Not that Bastard (2010) was much fun, either—it, too, aspired to be a rap-vérité document of the dark recesses of a troubled mind, deliberately shirking the fun side of the Odd Future shtick in order to tap into something, y’know, “deeper.” Goblin follows more or less the same path, aspiring to some vague notion of substance but never quite getting there, and in so far as it toes that line stubbornly it at least successfully sells a sense of its own cohesiveness. It’s almost tempting to call Goblin Tyler’s “artistic statement,” but you can only make a statement if you’ve got something to say. Unfortunately, Tyler does not.

What Tyler fills Goblin‘s absurdly overlong running time rapping about is pretty much what we’ve come to expect from him—kill people, burn shit, fuck school, coolly perpetuate contempt for marginalized Others, etc.—with some weirdly Drake-like self-consciousness about his sudden fame and fortune thrown in for good measure. We know after hearing “Yonkers” played to death that Tyler is a walking paradox/no he’s not, or whatever, and the rest of Goblin finds him belaboring, though never elaborating on, exactly that idea: everything about his records speaks to Tyler’s frustratingly non-committal attitude about everything he says and does, his persistent refusal to actually stand for something. He’s gotten a lot of mileage of that tendency, mind you, but in constant focus across Goblin it simply betrays his adolescence and, frankly, his ignorance—his ignorance of what it means to be legitimately controversial, or shocking, or defiant.

There’s nothing remotely radical about doubling back on everything you say and do; there’s nothing cool about feigning indifference at the first sign of dissent or retort. Tyler has no problem making reprehensible comments, but if you attempt to engage with what he’s doing on any level, well, he’s got you there: you’re just taking him too seriously. And if you try to dismiss it as trashy or juvenile? Well, he’s thought of that, too: he’s making music of substance because he’s working through deep psychological issues of his own. Goblin revels in this back and forth, whether by adding extremely lame “disclaimers” that attempt to cancel out the “shocking” content of the music they precede or by acknowledging potential criticisms with his “psychologist” alter-ego only to laugh them off as jokes, and the net result is an album which attempts to be both serious art and nothing worth getting serious about. And it tries really, really hard to look like it doesn’t care.

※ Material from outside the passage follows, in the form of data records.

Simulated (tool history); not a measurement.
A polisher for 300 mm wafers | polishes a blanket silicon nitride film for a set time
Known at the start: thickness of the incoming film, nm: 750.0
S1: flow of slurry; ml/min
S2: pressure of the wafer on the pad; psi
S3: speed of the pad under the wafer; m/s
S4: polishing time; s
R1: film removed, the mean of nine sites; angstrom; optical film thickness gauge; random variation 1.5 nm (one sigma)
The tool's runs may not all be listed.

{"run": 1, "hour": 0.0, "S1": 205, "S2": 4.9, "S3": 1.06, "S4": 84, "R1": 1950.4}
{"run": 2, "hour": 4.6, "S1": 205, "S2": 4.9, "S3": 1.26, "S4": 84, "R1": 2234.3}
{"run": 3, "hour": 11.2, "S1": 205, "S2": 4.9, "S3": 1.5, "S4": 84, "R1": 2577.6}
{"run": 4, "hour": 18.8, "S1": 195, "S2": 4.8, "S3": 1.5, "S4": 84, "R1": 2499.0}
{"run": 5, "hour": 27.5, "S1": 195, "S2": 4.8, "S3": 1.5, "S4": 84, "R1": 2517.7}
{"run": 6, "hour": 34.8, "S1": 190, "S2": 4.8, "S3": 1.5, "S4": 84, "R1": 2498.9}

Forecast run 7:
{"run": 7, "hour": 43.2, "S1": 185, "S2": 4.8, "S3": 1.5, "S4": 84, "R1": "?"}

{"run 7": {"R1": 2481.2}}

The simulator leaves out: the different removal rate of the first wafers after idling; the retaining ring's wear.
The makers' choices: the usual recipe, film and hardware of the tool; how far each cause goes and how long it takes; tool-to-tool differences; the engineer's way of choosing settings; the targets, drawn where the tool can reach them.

Which isn’t to say that the album lacks even brief highlights—Tyler is proficient enough, and the album is sure as hell long enough, for him to stumble upon a few solid ideas along the way—but the deepest problems pervading Goblin in its entirety simply overwhelm them. However basically enjoyable I find the bounce of “Analog” or the Frank Ocean hook of “She,” the enjoyment just isn’t worth slogging through the rest of the record to find. And it’s such a slog; even within a genre notorious for overstuffed and atrociously paced records, Goblin feels like a endurance test to get through, not least because of the dark, gloomy swaths of synth Tyler tends to lean on as production choices. Served as discrete little chunks, the production across Goblin is actually fairly strong, but over the course of an hour its initial charm wears mighty thin.

It’s actually kind of astounding that Tyler thought it reasonable to begin his album with what is quite possibly the goofiest, least shocking, and/or “relevant” line record-wide, the limp assertion, “I’m not a fucking role model,” which as a general bad-boy sentiment feels like a holdover from the early ’90s. Joel Elliott says that the supremely corny “random disclaimer,” which kicks off the unbearable seven-minute slog of “Radicals,” reminds him of the warning title cards they used to stick at the beginning of pre-Hays code films, for all the relevance it lends his shock-tactics, and that’s a problem that speaks, again, to Tyler’s persistently non-committal attitude about everything. His constant assurances across Goblin that he doesn’t really mean any of the hateful shit that he continues to say, including this disclaimer’s attempt to dissuade listeners from actually doing anything Tyler raps about and the title track’s assertion that because Goblin is a work of “fiction” Tyler himself shouldn’t be blamed for anything bad that results, undermines any of the resonance Goblin might have otherwise had as a, well, purer document of depravity and, at his most extreme, a certain kind of madness. But Tyler wants it both ways—he wants the glamour of controversy but none of the potential responsibility that goes along with it.